End-to-End Cloud-Native Deployment

Introduction

This technical walkthrough demonstrates how to deploy a secure, scalable microservice on AWS using infrastructure-as-code (Terraform), containerization (Docker), and serverless computing (ECS Fargate). We’ll dissect the architecture, code, and DevOps practices that ensure reliability and security in production environments.


Architecture Overview

Key Components:

  • Public Subnets (2): Host Application Load Balancer (ALB)

  • Private Subnets (2): Run ECS Fargate tasks (isolated)

  • NAT Gateway: Allows outbound traffic from private subnets

  • Security Groups: Layer 4 firewall rules


Docker Implementation

Dockerfile

# Stage 1: Build environment
FROM python:3.9-slim as builder
WORKDIR /app
COPY requirements.txt .
RUN pip install --user --no-cache-dir -r requirements.txt  # Isolate dependencies

# Stage 2: Runtime environment
FROM python:3.9-slim
WORKDIR /app

# Create non-root user
RUN useradd -m appuser && \
    mkdir -p /home/appuser/.local && \
    chown -R appuser:appuser /app /home/appuser

# Copy dependencies and code
COPY --from=builder --chown=appuser:appuser /root/.local /home/appuser/.local
COPY --chown=appuser:appuser src/ .

USER appuser  # Drop privileges
ENV PATH=/home/appuser/.local/bin:$PATH

EXPOSE 8000
CMD ["uvicorn", "main:app", "--host", "0.0.0.0"]  # Start FastAPI

Best Practices:

  • Multi-Stage Build: Reduces final image size (98MB vs 350MB)

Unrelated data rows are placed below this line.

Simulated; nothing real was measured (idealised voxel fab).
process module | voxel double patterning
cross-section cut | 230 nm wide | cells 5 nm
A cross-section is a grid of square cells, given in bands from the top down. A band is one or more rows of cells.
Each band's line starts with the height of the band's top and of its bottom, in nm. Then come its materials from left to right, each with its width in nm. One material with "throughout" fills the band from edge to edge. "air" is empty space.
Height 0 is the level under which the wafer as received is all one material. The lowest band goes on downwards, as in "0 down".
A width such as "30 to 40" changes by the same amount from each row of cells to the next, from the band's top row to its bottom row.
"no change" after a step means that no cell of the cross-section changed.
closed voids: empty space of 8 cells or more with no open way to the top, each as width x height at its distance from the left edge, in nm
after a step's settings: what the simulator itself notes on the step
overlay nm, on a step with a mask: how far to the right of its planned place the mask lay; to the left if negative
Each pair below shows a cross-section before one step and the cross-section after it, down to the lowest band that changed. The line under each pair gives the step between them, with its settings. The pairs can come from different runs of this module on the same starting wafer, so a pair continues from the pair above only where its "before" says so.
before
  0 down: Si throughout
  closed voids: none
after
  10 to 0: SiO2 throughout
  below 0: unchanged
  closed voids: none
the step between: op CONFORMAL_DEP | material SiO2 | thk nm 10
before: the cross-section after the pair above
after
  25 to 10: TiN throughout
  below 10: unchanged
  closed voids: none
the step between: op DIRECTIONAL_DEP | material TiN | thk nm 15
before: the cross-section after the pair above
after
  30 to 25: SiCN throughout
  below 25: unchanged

  • Non-Root User: Mitigates container breakout risks

  • Dependency Isolation: Prevents version conflicts


Terraform Infrastructure

1. VPC Module (modules/vpc/main.tf)

resource "aws_vpc" "main" {
  cidr_block           = "10.0.0.0/16"
  enable_dns_hostnames = true  # Required for ECS service discovery
}

resource "aws_subnet" "private" {
  count             = 2
  vpc_id            = aws_vpc.main.id
  cidr_block        = cidrsubnet(aws_vpc.main.cidr_block, 8, count.index + 2)
  availability_zone = data.aws_availability_zones.available.names[count.index]
}

resource "aws_nat_gateway" "main" {
  allocation_id = aws_eip.nat.id
  subnet_id     = aws_subnet.public[0].id  # Single NAT for cost optimization
}

Network Design:

  • CIDR: 10.0.0.0/16 (65k IPs)

  • AZs: Multi-AZ for high availability

  • NAT: Central gateway for outbound traffic

2. ECS Cluster (modules/ecs/main.tf)

resource "aws_ecs_cluster" "main" {
  name = "${var.env}-cluster"
  setting {
    name  = "containerInsights"
    value = "enabled"  # CloudWatch metrics
  }
}

resource "aws_ecs_task_definition" "app" {
  family             = "${var.env}-task"
  cpu                = 256   # Fargate vCPU units
  memory             = 512   # In MiB
  network_mode       = "awsvpc"
  execution_role_arn = aws_iam_role.ecs_exec.arn

  container_definitions = jsonencode([{
    name      = "app",
    image     = var.container_image,
    essential = true,
    portMappings = [{ 
      containerPort = 8000,
      hostPort      = 8000  # Required for awsvpc mode
    }],
    logConfiguration: {
      logDriver = "awslogs",
      options = {
        "awslogs-group"  = "/ecs/${var.env}-task",
        "awslogs-region" = var.region
      }
    }
  }])
}

Fargate Configuration:

  • vCPU/Memory: Matches task requirements (1/2 GB)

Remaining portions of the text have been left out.